China’s difficult choices as export growth slows

The writer is a finance professor at Peking University and a senior associate at the Carnegie China Center

China’s export growth has been the brightest spot in an otherwise gloomy economic performance this year as the country heads towards the Communist party’s 20th national congress this month.

Industrial output in the first eight months of 2022 was up a relatively weak 3.6 per cent over the same period in 2021, while total consumption stagnated, with retail sales up just 0.5 per cent. In contrast, exports grew a generous 14.2 per cent, and China’s trade surplus rocketed 57.7 per cent.

Economists are worried, however, that China may have reached the end of this period of rapid export growth, posing difficult policy choices for Beijing. Container-shipping costs for the next few months are way down, signalling what may become a contraction in exports as American and European consumers — struggling with weak economies — cut back on imports for the all-important Christmas season.

Unfortunately, the growing importance of exports will magnify the impact on the Chinese economy of any sharp slowdown in their growth. Like any country that saves more than it invests, China runs trade surpluses to absorb its excess production.

This means that any contraction in the trade surplus must necessarily be balanced by a reduction in the gap between domestic savings and investment. In turn, this requires either that Chinese investment rises or that domestic savings fall.

There are a limited number of ways either can happen. One unwelcome way China’s savings can fall is with a rise in domestic unemployment. As Chinese manufacturers export less, they may cut production and fire workers. Unemployed workers have negative savings rates, making this one of the ways in which a contracting trade surplus is balanced.

There are other ways. All income is either saved or consumed, so a surge in domestic consumption would also reduce Chinese savings, and would allow local manufacturers to shift sales from exports to domestic consumption.

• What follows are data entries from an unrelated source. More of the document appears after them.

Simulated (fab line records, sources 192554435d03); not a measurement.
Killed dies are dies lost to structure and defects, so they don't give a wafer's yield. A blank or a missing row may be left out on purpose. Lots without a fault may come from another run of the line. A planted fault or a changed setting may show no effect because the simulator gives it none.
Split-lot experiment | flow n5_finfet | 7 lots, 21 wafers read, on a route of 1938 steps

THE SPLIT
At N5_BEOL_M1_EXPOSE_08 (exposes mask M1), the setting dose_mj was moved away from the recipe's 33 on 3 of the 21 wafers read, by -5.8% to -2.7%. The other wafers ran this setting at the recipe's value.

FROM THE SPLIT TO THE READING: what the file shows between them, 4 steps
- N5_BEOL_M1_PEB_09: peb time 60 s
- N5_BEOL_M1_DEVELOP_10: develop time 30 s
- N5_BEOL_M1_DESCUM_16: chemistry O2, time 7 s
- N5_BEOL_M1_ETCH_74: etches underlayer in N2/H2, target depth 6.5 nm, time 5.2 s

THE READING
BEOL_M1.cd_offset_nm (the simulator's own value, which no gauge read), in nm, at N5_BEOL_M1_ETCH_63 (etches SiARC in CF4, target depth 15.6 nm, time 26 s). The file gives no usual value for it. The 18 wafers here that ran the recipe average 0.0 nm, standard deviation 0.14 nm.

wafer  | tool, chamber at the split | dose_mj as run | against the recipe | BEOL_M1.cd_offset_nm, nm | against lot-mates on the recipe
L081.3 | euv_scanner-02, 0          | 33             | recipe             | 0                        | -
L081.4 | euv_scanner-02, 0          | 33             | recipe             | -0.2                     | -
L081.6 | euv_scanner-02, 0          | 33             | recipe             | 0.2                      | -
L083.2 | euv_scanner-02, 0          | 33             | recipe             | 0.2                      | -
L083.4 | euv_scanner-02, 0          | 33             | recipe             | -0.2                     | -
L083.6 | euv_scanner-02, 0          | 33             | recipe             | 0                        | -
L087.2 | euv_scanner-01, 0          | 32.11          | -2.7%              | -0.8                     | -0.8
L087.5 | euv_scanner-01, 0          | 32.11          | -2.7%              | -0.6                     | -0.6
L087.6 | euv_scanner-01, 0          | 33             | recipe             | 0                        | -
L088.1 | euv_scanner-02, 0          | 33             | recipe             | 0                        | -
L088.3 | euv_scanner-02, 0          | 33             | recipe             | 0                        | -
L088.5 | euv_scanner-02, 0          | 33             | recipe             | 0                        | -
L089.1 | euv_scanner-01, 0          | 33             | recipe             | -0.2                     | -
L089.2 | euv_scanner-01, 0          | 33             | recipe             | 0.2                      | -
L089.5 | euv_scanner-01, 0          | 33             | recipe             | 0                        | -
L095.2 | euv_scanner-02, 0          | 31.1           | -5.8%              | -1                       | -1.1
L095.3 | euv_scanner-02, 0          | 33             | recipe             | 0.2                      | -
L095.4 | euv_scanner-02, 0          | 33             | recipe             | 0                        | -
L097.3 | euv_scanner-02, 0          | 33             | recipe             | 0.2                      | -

There are, however, only two ways to increase consumption. One involves expansion in household debt, which Chinese financial authorities are trying to discourage. The other requires a major redistribution of income to ordinary households, something Beijing has been trying to do for more than a decade but has so far found politically too difficult.

But if savings won’t decline through a surge in consumption, the only way Beijing can keep savings from declining though rising unemployment is with an increase in investment. This also creates problems.

The best form of new investment, an increase in private sector investment in manufacturing and distribution capacity, is a very unlikely response by private businesses to slower export growth. On the contrary, they will probably cut back investment as exports fade.

In that case, any increase in investment must be driven by expansion in government investment, which mainly means more spending on infrastructure. In fact, this is already happening as Beijing tries to counter a contraction in the property sector. But given China’s already excessive infrastructure spending, many economists worry that this will simply result in even more unnecessary projects than China already has and, with it, a rapidly deteriorating debt burden.

Unfortunately, these are literally the only ways in which China can balance a contraction in its trade surplus. There are no other options. Beijing will probably consider rising unemployment as the greater evil, and it will be unable to boost domestic consumption quickly enough except through an unwanted surge in household debt. So Beijing will most likely respond to a contraction in the trade surplus with more government investment in infrastructure.

This underlines how vulnerable the Chinese economy is to external events, with its export success largely the obverse of its weak domestic demand. The bad news is that Beijing may respond to weaker foreign demand for Chinese imports by taking further steps to support the very important export sector.

These necessarily involve explicit or implicit subsidies to manufacturing at the expense of the household sector, and so will probably only further weaken domestic demand while escalating China’s excess reliance on exports and government investment. The good news is that depressed exports may force Beijing into the difficult adjustment towards greater domestic consumption that it has long postponed.